BILLINGS, Mont. (AP) — An electricity co-op will continue its fight to cut ties with a bankrupt wholesale supplier after a federal judge ruled Beartooth Electric Cooperative had proven enough to proceed with two claims against Southern Montana Electric Generation and Transmission Cooperative.
U.S. Bankruptcy Judge Ralph Kirscher’s Dec. 20 order allows the Red Lodge-based co-op, Beartooth, to pursue its legal challenge that its contract with Southern is invalid.
Recommended Stories
Beartooth says the Wyoming Public Service Commission did not approve the contract as required and Southern failed to get a valuation of the contract before pledging it as security for a loan.
Beartooth serves some customers in Wyoming. While not regulated by the Montana Public Service Commission, Beartooth is regulated by the Wyoming PSC for everything except rates.
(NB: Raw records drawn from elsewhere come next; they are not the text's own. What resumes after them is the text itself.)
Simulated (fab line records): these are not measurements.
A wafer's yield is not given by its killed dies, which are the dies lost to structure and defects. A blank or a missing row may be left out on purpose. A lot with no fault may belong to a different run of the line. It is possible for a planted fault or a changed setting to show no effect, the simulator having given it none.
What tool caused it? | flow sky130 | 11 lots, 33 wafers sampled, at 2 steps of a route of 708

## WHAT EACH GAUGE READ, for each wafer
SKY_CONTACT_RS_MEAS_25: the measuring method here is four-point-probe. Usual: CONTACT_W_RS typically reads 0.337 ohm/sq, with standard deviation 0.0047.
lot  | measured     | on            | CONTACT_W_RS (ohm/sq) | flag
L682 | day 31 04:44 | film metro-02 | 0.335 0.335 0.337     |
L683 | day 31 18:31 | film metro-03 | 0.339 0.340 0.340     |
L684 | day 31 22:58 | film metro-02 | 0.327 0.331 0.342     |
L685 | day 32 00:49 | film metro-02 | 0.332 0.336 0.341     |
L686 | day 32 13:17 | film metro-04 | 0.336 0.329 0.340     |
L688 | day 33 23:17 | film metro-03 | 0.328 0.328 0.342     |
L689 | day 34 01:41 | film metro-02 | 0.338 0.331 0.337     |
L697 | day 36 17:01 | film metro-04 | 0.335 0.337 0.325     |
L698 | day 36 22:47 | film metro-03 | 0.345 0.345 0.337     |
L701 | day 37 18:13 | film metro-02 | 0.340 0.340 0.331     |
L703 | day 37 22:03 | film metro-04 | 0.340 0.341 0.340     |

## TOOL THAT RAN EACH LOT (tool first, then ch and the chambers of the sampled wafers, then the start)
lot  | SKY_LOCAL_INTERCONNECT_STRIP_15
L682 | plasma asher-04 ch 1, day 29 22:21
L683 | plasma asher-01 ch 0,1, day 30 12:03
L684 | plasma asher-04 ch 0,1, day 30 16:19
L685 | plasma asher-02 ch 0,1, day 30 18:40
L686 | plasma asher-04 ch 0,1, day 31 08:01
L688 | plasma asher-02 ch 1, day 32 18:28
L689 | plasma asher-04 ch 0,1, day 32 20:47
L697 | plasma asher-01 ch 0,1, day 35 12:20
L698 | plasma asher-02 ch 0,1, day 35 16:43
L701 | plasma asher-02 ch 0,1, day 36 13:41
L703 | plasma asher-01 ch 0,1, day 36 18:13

Kirscher dismissed three other claims but said Beartooth could reassert them later.
Beartooth wants to end its 2008 contract with Southern because its board members say the contract, which runs until 2048, risks the co-op’s financial security.
The Billings Gazette reports (http://bit.ly/W0tjNm ) Beartooth told Southern’s bankruptcy trustee that being a Southern member and an owner of the Highwood Generating Station, a gas-fired power plant near Great Falls, is not in its members’ best interests.
“Indeed, our members are wide awake and closely following our due diligence,” Beartooth told Southern trustee Lee Freeman in a letter in November.
In 2010, Southern, four other rural co-ops and the city of Great Falls, borrowed $85 million to build the Highwood plant, a 40-megawatt plant limited to operating only in times of peak power demand.
As security for the loan, the Billings-based wholesaler pledged its property along with Beartooth’s contract and contracts with member co-ops Fergus, Tongue River, Mid-Yellowstone and with Great Falls.
Southern then filed for bankruptcy in October 2011 because of debts stemming from having contracted to buy more power for its members than it needed, at expensive rates.
Freeman, the wholesaler’s trustee, has filed an outline of a reorganization plan in which Southern would remain whole and retain ownership of Highwood while contracting for cheaper, longer-term power to pay off its debts.
Freeman argued Beartooth’s claims should be dismissed as premature, invalid or able to be resolved in the reorganization process.